MIT Festival Jazz Ensemble
Birk's Works
Dizzy Gillespie
Frederick Harris, Music Director
Birk's Works is a classic, minor blues composition from 1957 by John Birks (Dizzy) Gillespie. This arrangement by Mike Tomaro shifts from mambo to swing, and features tenor saxophone and trumpet.

Rambax
Tuus
Rambax
MIT Senegalese Drum Ensemble, Dec. 2009
Directed by Lamine Touré, MIT Artist-in-Residence
and Patricia Tang, Professor of Music
Video of Rambax performing "Tuus" at the MIT Next Century Convocation.
"Tuus" is a traditional rhythm, hundreds of years old, played on Senegalese sabar drums. It was traditionally played to welcome kings and nobles, and others of importance as they entered a room. Rambax memorably performed "Tuus" as part of MIT's Next Century Convocation, the culminating event of the MIT150 celebration.

Gamelan Galak Tika
Tire Fire, Part 5
Evan Ziporyn
Gamelan Galak Tika
Directed by Evan Ziporyn, Kenan Sahin Professor of Music
Balinese gamelan, electric guitars, electric bass & keyboard
The piece combines traditional Balinese techniques with the sounds & rhythms of western music, and is typical of the work Galak Tika does in bringing these two cultures together & fostering new work by Balinese & American composers.
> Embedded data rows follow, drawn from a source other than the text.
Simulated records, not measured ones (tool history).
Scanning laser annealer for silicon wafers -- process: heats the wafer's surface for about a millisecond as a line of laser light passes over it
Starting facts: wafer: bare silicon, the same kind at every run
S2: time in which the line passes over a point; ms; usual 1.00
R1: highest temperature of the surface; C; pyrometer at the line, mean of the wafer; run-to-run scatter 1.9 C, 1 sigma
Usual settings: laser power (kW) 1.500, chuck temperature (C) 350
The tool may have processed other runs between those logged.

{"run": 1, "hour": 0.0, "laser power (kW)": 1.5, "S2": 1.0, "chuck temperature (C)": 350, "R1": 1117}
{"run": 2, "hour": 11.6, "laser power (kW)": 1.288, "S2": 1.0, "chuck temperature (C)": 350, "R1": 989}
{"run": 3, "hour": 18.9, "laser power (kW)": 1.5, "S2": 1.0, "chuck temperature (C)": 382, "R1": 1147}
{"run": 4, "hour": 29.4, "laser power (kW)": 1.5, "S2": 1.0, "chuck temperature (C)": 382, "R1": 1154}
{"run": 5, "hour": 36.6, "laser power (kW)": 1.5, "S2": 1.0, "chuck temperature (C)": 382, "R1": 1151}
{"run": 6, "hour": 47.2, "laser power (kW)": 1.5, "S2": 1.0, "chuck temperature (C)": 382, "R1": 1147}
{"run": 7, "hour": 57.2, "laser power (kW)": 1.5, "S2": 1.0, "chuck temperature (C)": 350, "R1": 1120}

John Harbison, Institute Professor of Music
Diamond Watch
Double Play for Two Pianos (2009)
John Harbison, composer
Premiere performance by Robert Levin and Ya-Fei Chuang, Piano
Kresge Auditorium, April 30, 2010
Variations based on the unofficial anthem of American baseball, the 1908 tin pan alley song "Take Me Out to the Ball Game"
Musical allusions commence with the opening chords, and as the composer writes, "The movement titles offer a heavy hint as to the origin of the ground." Diamond Watch was commissioned by Priscilla (Kate) Myrick Diamond as a retirement present for Peter Diamond, MIT Institute Professor of Economics, Nobel prize winner for Economic Sciences — and baseball fan.
Movements
1. Leading off
2. Taking a pitch
3. Low and inside
4. High and outside
5. On deck circle
6. Making contact
7. Stealing a base
8. Diamond daze
9. Ahead on the count
10. Swinging for the fences
11. Stroking a hit
12. Walkoff
played without substantial pauses
Composer's Note
"Diamond Watch" was fun to write, a piece for an occasion I envisioned as enjoyable, with cherished performers, attentive listeners, and a location I’ve grown to love, even for its acoustics, Kresge Auditorium at MIT.
The dedicatee, Peter Diamond, is one of the world’s sovereign economists, but his other interests include baseball. I got to thinking about the various intersections between games, statistics, musical shapes, rules, frames, and predictions, and began imagining a series of variations.
In my favorite kind of variation the “theme” itself is not overtly stated. This is the idea of the baroque passacaglias: the bass and its harmony are the real source. Bach’s Goldberg Variations and his solo violin Chaconne proceed this way, as does Corelli’s La Folia.
I have previously written shadow-theme variations on a large scale, for violin, clarinet and piano, and quite brief, in my second piano sonata (for Robert Levin). This one is somewhere between those in duration, about twelve minutes.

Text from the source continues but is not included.